Posted by Racer on July 3, 2003, at 23:41:07

In reply to Re: Suicide? Why not? » Racer, posted by shar on July 3, 2003, at 22:15:15

I don't know if I have the energy to tell it all, too much of it is too ugly for me right now. I'm online, waiting for my husband to go to bed, reading the Straight Dope, so here's as much as I can manage.

First of all, for those of you who live near the Silicon Valley, you won't be surprised to hear that my husband was laid off last year. March, 2002. He's still not working, we're out of savings, he's not doing much, but he wants me to listen to everything that happens to him. I'm the only person he sees regularly, so he wants someone to talk to and I'm the only one he has. He was devastated by the loss of his job, and needs support, but I'm so tired. He won't listen to me, either when I'd suggest other things he could do to look, or when I'd ask him to let me be quiet for a while. Around the same time, I quit my job and went independant. That worked for a while, but then it all fell apart. I'm out of business now.

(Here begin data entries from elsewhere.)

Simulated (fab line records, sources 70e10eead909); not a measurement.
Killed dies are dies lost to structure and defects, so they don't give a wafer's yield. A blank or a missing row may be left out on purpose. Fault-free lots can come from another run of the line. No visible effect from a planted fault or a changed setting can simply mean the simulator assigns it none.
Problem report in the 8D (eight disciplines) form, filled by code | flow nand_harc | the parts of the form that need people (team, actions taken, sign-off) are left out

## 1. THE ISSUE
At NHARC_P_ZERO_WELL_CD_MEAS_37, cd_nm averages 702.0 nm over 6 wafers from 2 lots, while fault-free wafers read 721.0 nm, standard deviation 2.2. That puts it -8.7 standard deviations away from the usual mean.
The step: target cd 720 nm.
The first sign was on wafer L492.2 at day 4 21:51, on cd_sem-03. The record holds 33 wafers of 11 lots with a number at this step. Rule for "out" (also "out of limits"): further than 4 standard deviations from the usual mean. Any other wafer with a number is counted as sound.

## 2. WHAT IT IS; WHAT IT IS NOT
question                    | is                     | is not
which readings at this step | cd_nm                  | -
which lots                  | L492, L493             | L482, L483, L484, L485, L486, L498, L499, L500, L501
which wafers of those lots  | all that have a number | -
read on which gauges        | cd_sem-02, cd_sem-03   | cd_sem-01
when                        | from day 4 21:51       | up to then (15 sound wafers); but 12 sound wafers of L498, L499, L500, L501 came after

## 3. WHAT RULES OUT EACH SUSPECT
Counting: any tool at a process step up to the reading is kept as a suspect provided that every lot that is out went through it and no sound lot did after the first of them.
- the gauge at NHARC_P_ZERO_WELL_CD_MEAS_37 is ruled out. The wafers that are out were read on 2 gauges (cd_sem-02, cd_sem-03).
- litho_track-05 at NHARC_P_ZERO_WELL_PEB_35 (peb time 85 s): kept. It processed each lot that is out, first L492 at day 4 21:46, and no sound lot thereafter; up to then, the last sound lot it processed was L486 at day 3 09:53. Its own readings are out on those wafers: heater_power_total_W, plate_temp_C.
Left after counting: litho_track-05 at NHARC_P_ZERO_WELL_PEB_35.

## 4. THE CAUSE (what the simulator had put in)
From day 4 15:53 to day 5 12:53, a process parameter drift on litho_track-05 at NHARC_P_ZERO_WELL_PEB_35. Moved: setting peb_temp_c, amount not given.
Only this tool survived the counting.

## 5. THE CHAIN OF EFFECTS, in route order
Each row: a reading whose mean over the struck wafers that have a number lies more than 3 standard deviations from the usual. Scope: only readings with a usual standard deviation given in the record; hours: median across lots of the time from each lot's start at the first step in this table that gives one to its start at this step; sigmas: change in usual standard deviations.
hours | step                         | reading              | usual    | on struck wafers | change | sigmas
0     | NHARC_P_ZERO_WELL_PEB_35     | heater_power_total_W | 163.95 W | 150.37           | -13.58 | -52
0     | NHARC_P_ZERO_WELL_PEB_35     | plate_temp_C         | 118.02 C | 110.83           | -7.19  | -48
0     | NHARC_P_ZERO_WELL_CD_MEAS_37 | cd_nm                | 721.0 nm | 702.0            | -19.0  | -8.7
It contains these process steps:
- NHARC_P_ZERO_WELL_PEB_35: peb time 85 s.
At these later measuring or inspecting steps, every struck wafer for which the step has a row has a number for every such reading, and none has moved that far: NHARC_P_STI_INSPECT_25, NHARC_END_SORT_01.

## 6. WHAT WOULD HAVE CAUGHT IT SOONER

Meantime, I don't know if I ever mentioned that my husband and I were having problems before we were married. We hadn't had sex at all for 16 months, and then had to rent dirty videos for him to manage it. Way back when that all started, in 2001, I think, he told me he wasn't interested because I'd gained so much weight I just wasn't attractive anymore. He denies that now, but we're still not having sex. I know he's having a lot of trouble, himself, but he won't do anything about it. No counseling, no doctor, no nothing that I suggest. He says he has reasons, I say they're excuses, he says no they're legitimate reasons.

With all this going on, I was willingly seduced. After so long, it was so good! I was swept up in it, and did something I now see as stupid beyond belief: while out of town, I wrote him some emails -- which he'd encouraged -- and responded in kind to some of his voicemails. Last weekend, he was killed in a car crash. On Monday, his wife found at least one voicemail (saying I don't know what), and the next morning the emails. How do I know? Monday night I got a threatening telephone call, from someone who was with her when she heard it. She had the people with her listen to it, too. The next morning, she replied to the emails she found. Very ugly stuff, telling me that I'd destroyed her memories of her marriage, was a whore, should burn in hell -- and then she got abusive about it. Finally, in the last email she sent to me, she threatened to tell my husband. After a great deal of thought, and talking to my ex-bf for advice, I told my husband. He already knew, because she had already contacted him. He blames himself, since he left me vulnerable to another man's advances. Now everyone is hurting.

I know, that's not enough to cause someone to suicide, but at this point: that affair was about the only thing in my life that felt at all good. It was like my only emotional paycheck, and now it's as ugly as it can be. Everyone's hurt, there's no where for me to turn for comfort, and there's just more demands on whatever I have left. My husband wants me to do this for him, do that for him, and I just can't! My last emotional paycheck just bounced, and the creditors are banging on the door. I don't want to go on with this. It's been a failure, with sod all to show for it. I think I'll sit the next one out.

And I really do feel even more guilty that I'll be hurting my husband, but that's just not enough anymore.